Goonyella is a reasonably large mine, taking 30-40 minutes to drive from one end to the other, and is made up of continuous pits.
The Goonyella Upper Seam, the Goonyella Middle Seam and the Goonyella Lower Seam are all mined at the site, with the coal well-known for its excellent coking characteristics.
First mined in 1971, Goonyella was developed by Central Queensland Coal Associates before being sold to BHP.
It merged with the adjacent Riverside open cut mine in 1989 but the Riverside deposit became depleted in 2005.
The Goonyella coal mine was estimated to hold 549mt of recoverable coal reserves, including 530mt of proved and 19mt of probable ore reserves, as of June 2019.
The open-pit mine was also estimated to contain 784mt of measured and 32mt of indicated coal resources.
It produced 17.1mt of metallurgical coal in the year ending June 30, 2019, compared to 15.9mt in 2018.
Once the coal seam is exposed, it is drilled and blasted.
Mining is then carried out with the use of front end loaders and hydraulic shovels, with excavators used to minimise the need for blasting.
Historically, the raw coal has been taken from the pit with a fleet of bottom dump trucks and rear dump trucks, which haul the coal from between 16km and 30km, depending on the face being worked at the time.
A satellite-based tracking and monitoring system is used to manage the coal mining fleet, which includes Marion 8050, BE 1370 and BE 1350 draglines, Cat 994 front end loaders, Terex O&K RH 170 and Liebherr R 9800 excavators, P&H4100XPB and P&H4100A shovels, Cat 784 bottom dump trucks, as well as Cat 793 and Komatsu 930 E rear dump trucks.

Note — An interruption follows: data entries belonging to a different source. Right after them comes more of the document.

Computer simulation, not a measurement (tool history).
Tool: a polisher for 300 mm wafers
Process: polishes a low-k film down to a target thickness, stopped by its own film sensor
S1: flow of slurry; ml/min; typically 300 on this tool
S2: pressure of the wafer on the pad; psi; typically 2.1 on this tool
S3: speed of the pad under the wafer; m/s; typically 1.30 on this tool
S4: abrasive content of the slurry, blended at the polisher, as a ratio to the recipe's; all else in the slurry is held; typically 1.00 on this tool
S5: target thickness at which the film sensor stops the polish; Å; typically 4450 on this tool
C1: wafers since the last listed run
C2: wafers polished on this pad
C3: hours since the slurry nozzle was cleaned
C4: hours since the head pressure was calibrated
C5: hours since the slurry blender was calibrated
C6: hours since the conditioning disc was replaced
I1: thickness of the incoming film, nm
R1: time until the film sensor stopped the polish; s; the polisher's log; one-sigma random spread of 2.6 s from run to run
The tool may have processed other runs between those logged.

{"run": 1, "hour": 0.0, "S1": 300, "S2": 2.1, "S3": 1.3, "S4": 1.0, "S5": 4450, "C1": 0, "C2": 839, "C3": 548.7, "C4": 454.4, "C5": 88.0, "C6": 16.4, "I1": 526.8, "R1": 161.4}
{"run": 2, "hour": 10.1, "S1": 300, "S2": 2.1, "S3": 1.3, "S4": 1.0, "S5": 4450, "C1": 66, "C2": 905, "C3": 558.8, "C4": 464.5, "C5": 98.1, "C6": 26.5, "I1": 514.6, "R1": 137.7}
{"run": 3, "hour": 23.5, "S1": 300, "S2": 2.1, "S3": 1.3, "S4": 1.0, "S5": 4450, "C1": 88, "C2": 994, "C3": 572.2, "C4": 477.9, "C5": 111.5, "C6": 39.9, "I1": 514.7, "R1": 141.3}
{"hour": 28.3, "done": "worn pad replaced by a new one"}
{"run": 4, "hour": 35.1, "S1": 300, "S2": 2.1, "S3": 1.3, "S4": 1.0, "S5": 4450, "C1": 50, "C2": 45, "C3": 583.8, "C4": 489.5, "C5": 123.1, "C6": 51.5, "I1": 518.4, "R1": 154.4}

The run-of-the-mine (ROM) coal is blended at the coal preparation plant and crushed to less than 50mm.
Beneficiation separates the different grades, and the final product is taken to either Dalrymple Bay or Hay Point coal terminals by an electric railway system on trains consisting of 120 wagons that can pull more than 9000t with each load.
Bulk carriers of 200,000t capacity take the coal to its final destination.
In November 2019, BMA announced plans to introduce an automatic haulage system at the mine by the second half of 2020.
BMA asset president James Palmer said haul trucks at Goonyella would be fitted with autonomous vehicle technology, allowing the completion of an extensive study and engagement with the workforce, community and all levels of government.
The introduction of autonomous haulage will involve the staged conversion to an autonomous fleet of up to 86 Komatsu trucks.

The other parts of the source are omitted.